That would also block cellular signals. Which might be a detriment or an additional "feature" depending on your perspective.
I personally wouldn't book a conference center which didn't allow the use of cellphones. Just too impractical as a lot of people use them as de facto 2 way radios (e.g. the people setting up booths, employees of the conference center, security, et al).
If word got out that a conference center was passively blocking cell phone signals by design, I'd venture that the business would pretty much dry up to zero.
Yes the hotel could do these things and the FCC probably wouldn't care since it's on their own property and doesn't affect anyone else.
However, when you start jamming other people's signals that's in direct violation of FCC regulations, so of course the hammer is going to drop. I'm really glad it wasn't just a token slap on the wrist. FCC made it clear that they are serious about this.
At the very least, it's a lot more money than they made renting wi-fi access during the event in question. Therefore, this behavior is unprofitable and will stop.
It's also enough to get the people who decided to do this fired.
It'd be about break-even if they have a convention each week, and get 25 exhibitors pay $500 each. So if they had a lot of exhibitors they convinced to pay, they could have easily made a profit after the fine.
The fine was small. Getting that money back is the job of a class-action lawsuit as suggested elsewhere.
The other conditions of the decision put a stop to the activity, and require them to report on compliance for three years. That will be more onerous than writing a check, and may convince them to stop being such greedy dickheads.
It isn't really in their interest to have cell phones not work in any of their conference rooms. I imagine a lot of people (and businesses) would very quickly start booking elsewhere if they did that.
Most hotels that host business meetings or have many business travelers will install small cell distributed antennae systems to boost cell and data coverage because business travelers who don't have service in the rooms won't come back to the hotel.
>>> There's no active jamming going on; it's just the way the building is constructed (I assume).
You're correct there. Cell signals don't play very nice with concrete and steel. It also depends on who your carrier is and what technology their using.
Verizon uses CDMA, which uses a lower frequency (around 800MHz) which gives you better building penetration, as opposed to say T-Mobile that runs on higher frequency (1.9MHz) which tends to have issues getting through all that concrete and steel.
Slight correction, CDMA can be on any frequency. Verizon uses lower ones because they could afford to outbid everybody else for the licenses from the FCC.
This seems more like a slap on the wrist than anything. Especially since they were charging guests up to $1,000 per device to connect to the internet. Wow.
Edit: That's the $/connection point not $/guest. That's a bit more reasonable then.
I don't think it's a slap on the wrist at all. The $600k is probably not a big deal, but now they will have to figure out a process for verifying and reporting compliance across all their US properties. That's likely going to cost a hell of a lot more than the actual fine.

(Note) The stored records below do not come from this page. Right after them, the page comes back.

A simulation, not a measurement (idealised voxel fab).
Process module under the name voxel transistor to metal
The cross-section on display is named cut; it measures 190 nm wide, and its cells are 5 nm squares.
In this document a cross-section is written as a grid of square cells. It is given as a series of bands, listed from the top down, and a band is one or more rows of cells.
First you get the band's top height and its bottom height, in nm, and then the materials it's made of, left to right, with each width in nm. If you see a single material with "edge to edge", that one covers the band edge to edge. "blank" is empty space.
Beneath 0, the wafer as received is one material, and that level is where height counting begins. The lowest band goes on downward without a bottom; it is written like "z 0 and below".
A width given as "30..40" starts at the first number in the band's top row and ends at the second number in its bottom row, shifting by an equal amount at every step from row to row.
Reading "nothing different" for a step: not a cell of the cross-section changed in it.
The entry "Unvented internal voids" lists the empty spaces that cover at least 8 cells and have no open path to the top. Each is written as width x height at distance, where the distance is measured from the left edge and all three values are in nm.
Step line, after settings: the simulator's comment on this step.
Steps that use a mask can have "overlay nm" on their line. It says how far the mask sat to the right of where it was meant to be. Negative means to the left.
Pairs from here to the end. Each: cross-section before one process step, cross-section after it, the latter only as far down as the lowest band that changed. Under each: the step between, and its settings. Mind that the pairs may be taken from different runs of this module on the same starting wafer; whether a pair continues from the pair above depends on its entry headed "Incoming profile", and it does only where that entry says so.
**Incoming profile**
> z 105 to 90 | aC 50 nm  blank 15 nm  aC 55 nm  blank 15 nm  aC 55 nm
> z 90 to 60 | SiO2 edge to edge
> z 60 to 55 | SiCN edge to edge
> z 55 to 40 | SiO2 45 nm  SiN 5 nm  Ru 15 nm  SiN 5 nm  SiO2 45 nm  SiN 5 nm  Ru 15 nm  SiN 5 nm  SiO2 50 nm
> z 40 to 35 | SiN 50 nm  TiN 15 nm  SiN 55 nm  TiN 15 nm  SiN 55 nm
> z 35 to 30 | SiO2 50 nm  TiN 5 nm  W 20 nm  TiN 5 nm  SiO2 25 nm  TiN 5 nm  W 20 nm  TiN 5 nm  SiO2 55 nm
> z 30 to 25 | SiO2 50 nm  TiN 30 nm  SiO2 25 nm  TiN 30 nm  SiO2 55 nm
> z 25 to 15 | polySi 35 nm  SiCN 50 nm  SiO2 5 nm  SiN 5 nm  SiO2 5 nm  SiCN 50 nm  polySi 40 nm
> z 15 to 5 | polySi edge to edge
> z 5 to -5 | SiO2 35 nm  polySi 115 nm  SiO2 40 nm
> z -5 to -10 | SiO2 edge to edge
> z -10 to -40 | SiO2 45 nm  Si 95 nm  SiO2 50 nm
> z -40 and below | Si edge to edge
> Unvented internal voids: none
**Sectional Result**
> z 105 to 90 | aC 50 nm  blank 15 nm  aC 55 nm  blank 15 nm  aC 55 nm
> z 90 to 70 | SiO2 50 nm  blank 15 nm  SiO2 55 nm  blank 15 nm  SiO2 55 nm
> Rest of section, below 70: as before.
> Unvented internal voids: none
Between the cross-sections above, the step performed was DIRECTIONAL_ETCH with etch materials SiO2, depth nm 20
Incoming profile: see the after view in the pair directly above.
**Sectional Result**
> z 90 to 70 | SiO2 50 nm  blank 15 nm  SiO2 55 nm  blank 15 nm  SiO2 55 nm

Honestly, I figure that just the initial analysis of what they need to do will cost them that much before they actually start hiring personnel and putting the preventive actions in place.
Then factor in all the bad press they will get from this and the final bill will be well into the millions.
Just to be clear, it was $250 to $1,000 per hotspot/AP that they were charging, not per device. (That is, if your convention needs 3 hotspots, presumably you would pay $750 to $3,000, no matter how many people connected.)
Considering a conservative estimate of $1000/week for a single year across a dozen hotels is already over $600k, this fine is particularly really meaningless.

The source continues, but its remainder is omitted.